3. Purchase Price. $[_______].
4. Additional Consideration. If the Mortgage Loan is sold to a
depositor in connection with a commercial mortgage securitization (a
"Securitization"), the Seller hereby agrees to (i) make any representations and
warranties and be subject to any repurchase obligations for a breach of such
representations and warranties set forth in the mortgage loan purchase agreement
related to the Securitization (the "Purchase Agreement") and (ii) provide any
indemnification or contribution for securities laws liabilities with respect to
the Mortgage Loan and the Purchaser's capacity as seller or sponsor with respect
to such Securitization; provided, that (i) such representations and warranties,
indemnities and contributions are market standard with respect to similar
commercial mortgage securitizations as of the closing date of the Securitization
and (ii) Seller shall not be required to make a representation or warranty if it
determines, after making due inquiry, that such representation or warranty has
become untrue subsequent to the date hereof, and Seller shall be permitted to
take any appropriate exception.
5. Governing Law. This Xxxx of Sale shall be construed in accordance
with the laws of the State of New York and the obligations, rights and remedies
of the parties hereunder shall be determined in accordance with such laws.

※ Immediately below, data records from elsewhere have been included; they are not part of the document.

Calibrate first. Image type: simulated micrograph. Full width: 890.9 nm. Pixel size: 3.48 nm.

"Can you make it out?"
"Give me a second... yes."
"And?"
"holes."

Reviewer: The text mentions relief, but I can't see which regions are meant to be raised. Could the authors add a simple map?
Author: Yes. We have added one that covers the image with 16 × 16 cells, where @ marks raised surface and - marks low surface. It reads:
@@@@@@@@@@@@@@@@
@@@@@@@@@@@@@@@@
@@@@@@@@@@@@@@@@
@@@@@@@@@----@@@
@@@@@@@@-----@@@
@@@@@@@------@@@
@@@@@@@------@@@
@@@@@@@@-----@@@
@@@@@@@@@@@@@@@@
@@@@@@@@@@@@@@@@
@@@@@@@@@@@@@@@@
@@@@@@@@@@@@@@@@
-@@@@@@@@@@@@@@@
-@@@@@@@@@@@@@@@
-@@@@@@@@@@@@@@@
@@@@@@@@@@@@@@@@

IN WITNESS WHEREOF, each of the parties hereto has caused this Xxxx
of Sale to be duly executed and delivered on the date and year first written
above.
SELLER: HYPO REAL ESTATE CAPITAL CORPORATION
By: /s/ Xxxxx Xxxxx
--------------------------------------
Name: Xxxxx Xxxxx
Title: Senior Director
By: /s/ Xxxxxx Xxxxxxxx
--------------------------------------
Name: Xxxxxx Xxxxxxxx
Title: Director
PURCHASER: HYPO PUBLIC FINANCE USA, INC.
By: /s/ Xxxx Xxxxxxxx
--------------------------------------
Name: Xxxx Xxxxxxxx
Title: Managing Director
By: /s/ Xxxxx Xxxxxxxxx
--------------------------------------
Name: Xxxxx Xxxxxxxxx
Title: Vice President
SCHEDULE A
Mortgage Loan
The Loan, as such term is defined in that certain Loan and Security Agreement,
dated as of February 6, 2007, between WSRH Washington, L.L.C., a Delaware
limited liability company, as borrower, and HRECC, as lender, in the original
principal balance of $200,000,000, secured by the property known as the
"Mayflower Renaissance Hotel."
SCHEDULE B
Mortgage Files
o The original executed promissory note (the "Note") evidencing the
indebtedness of an obligor under a Mortgage Loan, together with any rider,
addendum or amendment thereto, or any renewal, substitution or replacement
of such note and an allonge endorsed by Seller in the name of Purchaser;
o The mortgage, deed of trust, deed to secure debt or similar instrument
that secures the Note and creates a lien on the fee or leasehold interest
in the underlying property secured by the Note (the "Mortgage"), together
with originals or copies of any and all intervening assignments thereof,
in each case (unless the particular item has not been returned from the
applicable recording office) with evidence of recording indicated thereon;
o The related assignment of leases thereunder, notice of transfer or
equivalent instrument in recordable form, sufficient under the laws of the
jurisdiction wherein the underlying property secured by the Note is
located to reflect the assignment of leases (if such item is a document
separate from the Mortgage) (an "Assignment of Leases"), together with
intervening assignments thereof, in each case (unless the particular item
has not been returned from the applicable recording office) with evidence
of recording indicated thereon;
o The executed assignment from Seller to Purchaser, in recordable form
(except for recording information not yet available if the instrument
being assigned has not been returned from the applicable recording
office), of (A) the Mortgage and (B) any related Assignment of Leases (if
such item is a document separate from the Mortgage);
o An original or copy of the assignment from Seller to Purchaser of all
unrecorded documents relating to the Mortgage Loan;
o The original or a copy of the policy or certificate of the lender's title
insurance issued in connection with such Mortgage Loan (or, if such policy
has not been issued, a "marked up" pro forma title policy marked as
binding and countersigned by the title insurer or its authorized agent, or
an irrevocable, binding commitment to issue such title insurance policy);
o The ground lease relating to such Mortgage Loan, if any;
o The related loan agreement, if any;
o Any related guaranty of payment;
o The lock box agreement or cash management agreement relating to such
Mortgage Loan, if any;
o Copies of UCC financing statements (together with all assignments thereof)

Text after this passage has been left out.